The Karnataka High Court on Monday expressed grief over the Karnataka Industrial Areas Development Board’s (KIADB) actions & it’s officials who failed to pay compensation for a time period of 15 years to the landowners.
While partly allowing the petition filed by MV Guruprasad, Justice Krishna S Dixit stating “The government cannot act as a robber of citizen’s lands.”
The court further stated that “Taking away private lands for the purported public purpose sans compensation militates against the spirit of constitutional guarantee enacted u/a 300A, the fundamental right to property no longer being on the statute book, notwithstanding. State & its instrumentalities are constitutionally expected to conduct themselves with fairness & reasonableness in all their actions.”
The petitioners therefore approached the court against the access of land dated on 09.01.2007 following the Final Notification dated on 17.05.2007 that was issued under Karnataka Industrial Areas Development Act, 1966 provisions.
The state asserted that “After the land owners notified the change of khatha pursuant to subject sale deeds, the Government had issued a Corrigendum Notification on 05.06.2014 mentioning their names and because of the protocol process, there is some delay and now the payment of compensation will be made.”
Therefore, the bench noted on the Preliminary notification that the names of the petitioners aren’t figured as Khatedars in Revenue Records and therefore the KIADB justified while notifying the acquisition in vendor’s name, who were the Khatedars.
It further stated that the representations of the petitioners dated on 09.01.2013 requested the KIADB for paying the compensation and taking their lands and also sent reminder dated on 01.07.2014 and 03.07.2014.

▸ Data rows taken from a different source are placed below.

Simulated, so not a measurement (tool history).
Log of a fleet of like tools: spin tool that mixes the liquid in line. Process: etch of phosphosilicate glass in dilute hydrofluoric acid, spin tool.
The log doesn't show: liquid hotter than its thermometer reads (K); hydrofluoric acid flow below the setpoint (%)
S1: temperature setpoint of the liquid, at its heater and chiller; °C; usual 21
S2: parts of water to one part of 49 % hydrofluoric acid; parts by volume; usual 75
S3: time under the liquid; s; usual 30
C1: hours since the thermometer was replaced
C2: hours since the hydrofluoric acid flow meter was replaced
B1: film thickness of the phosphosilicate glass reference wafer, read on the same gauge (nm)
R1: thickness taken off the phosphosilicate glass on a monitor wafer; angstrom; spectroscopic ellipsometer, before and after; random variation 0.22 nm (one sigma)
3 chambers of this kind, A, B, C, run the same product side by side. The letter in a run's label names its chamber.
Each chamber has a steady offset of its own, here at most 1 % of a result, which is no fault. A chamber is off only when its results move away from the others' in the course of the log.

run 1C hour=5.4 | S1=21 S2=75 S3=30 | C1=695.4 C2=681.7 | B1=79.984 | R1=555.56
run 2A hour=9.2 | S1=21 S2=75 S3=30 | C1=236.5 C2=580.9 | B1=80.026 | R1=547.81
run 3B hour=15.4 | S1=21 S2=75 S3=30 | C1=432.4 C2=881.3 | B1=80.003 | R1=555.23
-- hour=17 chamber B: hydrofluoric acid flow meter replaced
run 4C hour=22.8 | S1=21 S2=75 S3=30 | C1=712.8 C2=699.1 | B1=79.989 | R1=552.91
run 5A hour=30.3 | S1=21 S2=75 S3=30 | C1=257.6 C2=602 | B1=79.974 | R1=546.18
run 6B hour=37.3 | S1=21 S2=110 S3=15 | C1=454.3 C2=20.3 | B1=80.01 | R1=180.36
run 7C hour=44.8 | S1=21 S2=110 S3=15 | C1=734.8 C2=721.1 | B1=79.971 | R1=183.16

Moreover, “the Government issued a Corrigendum Notification dated 05.06.2014 mentioning their names and thereby entitling them to payment of compensation. However, compensation has not been paid even to this day. There is no plausible explanation as to why the payment of compensation is withheld for decade and a half. It hardly needs to be stated that payment of compensation is essential when private property is acquired for public purpose.”
Noting that the petitioner’s property has vested in the State vide Final Notification dated 17.05.2007, the bench stated that, “KIADB ought to have woken up and arranged for payment of the payment of compensation. However, strangely it has filed its Statement of Objections seeking dismissal of the petition contending that they have already developed the land and allotted the same to several entrepreneurs.”
The entire Statement of Objections, neither the State nor the KIADB has stated anything about the compensation, the bench said such a conduct reinforces the “shackles of a feudalistic attitude, from which the transformative character of our constitution seeks to liberate.”
The court further stated that “Their action in not paying the compensation is not only grossly violative of property rights constitutionally guaranteed under Article 300A but gnaws at overarching objectives of a Welfare State ordained under the Constitution.”
Observing that this court can’t deny justice which is eminently due to the aggrieved citizens by quoting some constitutional theories, the bench therefore stated that “The petitioners be paid at least 50% of the compensation to be computed under provisions of the 2013 Act, (Right to Fair Compensation and Transparency in Land Acquisition, Rehabilitation and Resettlement Act), along with solatium, interest & such other things.”
It clarified that in special circumstances of the case and because of the stay of a Coordinate Bench decision in a case wherein the court has directed payment of compensation under the 2013 Act, “The provisions of the 2013 Act are taken only for the purpose of determining/re-fixing the compensation amount on a normative basis till after & subject to decision in the Writ Appeal.”
It added: “Writ Courts being the custodians of Constitutional Rights of the citizens, have to individualise justice taking into account the facts & circumstances of the case at hand.”